On Behalf of | Sep 24, 2021 | DWI defense |

If you are pulled over on suspicion of drunk driving, you will likely be asked to take a Breathalyzer test to ascertain your system’s blood alcohol content (BAC) level. Drivers who are accused of driving while impaired (DWI) often wonder whether they should agree to a Breathalyzer test or not.

Will refusing to blow into the machine help you? Probably not. That being said, it is important to understand that refusal to take a breathalyzer test has its share of consequences under New York’s state law. 

New York is an implied consent state

The legal point that you must always be aware of is the fact that driving in New York — like anywhere else — is a privilege rather than a legal right. You earn this privilege after meeting certain conditions, such as passing your driving test and legally obtaining a driver’s license. 

Also, you are only granted the privilege to operate a motor vehicle after agreeing to abide by certain conditions and regulations. These conditions include something known as “implied consent.” 

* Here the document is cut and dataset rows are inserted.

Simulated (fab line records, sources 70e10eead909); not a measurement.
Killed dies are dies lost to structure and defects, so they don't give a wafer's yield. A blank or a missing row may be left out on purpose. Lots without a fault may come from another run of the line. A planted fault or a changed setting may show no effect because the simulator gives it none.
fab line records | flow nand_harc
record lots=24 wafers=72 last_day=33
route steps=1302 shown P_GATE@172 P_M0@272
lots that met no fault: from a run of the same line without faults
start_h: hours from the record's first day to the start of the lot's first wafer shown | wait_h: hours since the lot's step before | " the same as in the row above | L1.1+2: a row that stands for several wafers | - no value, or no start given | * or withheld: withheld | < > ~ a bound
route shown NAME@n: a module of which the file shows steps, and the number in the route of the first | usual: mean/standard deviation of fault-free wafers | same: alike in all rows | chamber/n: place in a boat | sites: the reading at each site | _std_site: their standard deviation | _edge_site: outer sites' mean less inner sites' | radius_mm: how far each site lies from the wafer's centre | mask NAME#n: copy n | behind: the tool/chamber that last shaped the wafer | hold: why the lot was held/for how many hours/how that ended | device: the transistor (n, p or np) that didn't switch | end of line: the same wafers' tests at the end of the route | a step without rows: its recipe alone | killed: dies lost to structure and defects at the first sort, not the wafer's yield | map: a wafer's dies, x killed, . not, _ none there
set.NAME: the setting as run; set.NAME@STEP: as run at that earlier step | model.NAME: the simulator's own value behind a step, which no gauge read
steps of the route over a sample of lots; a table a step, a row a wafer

So what does implied consent mean?

Typically, New York’s implied consent law includes the following:

  • Having your driver’s license and proof of insurance every time you are driving and producing them each time you are asked to do so by law enforcement
  • Yielding to field sobriety tests as requested
  • Yielding to blood, breath and urine tests to determine your BAC level is asked

Refusal to blow into a Breathalyzer can have severe consequences

In light of the implied consent law, refusal to take a breathalyzer test can attract severe penalties. In New York, the penalties for refusal may include the following:

  • Immediate suspension of your driver’s license for up to 18 months
  • Increased fines
  • Refusal can be used as evidence during trial as consciousness of guilt

There may be a rare instance where refusing to blow into a Breathalyzer might be a wise decision — but that’s generally something you should discuss with your legal counsel. In the end, if you are pulled over on drunk driving suspicion and you are intoxicated beyond the acceptable limit, refusing to take the breathalyzer test can worsen your situation.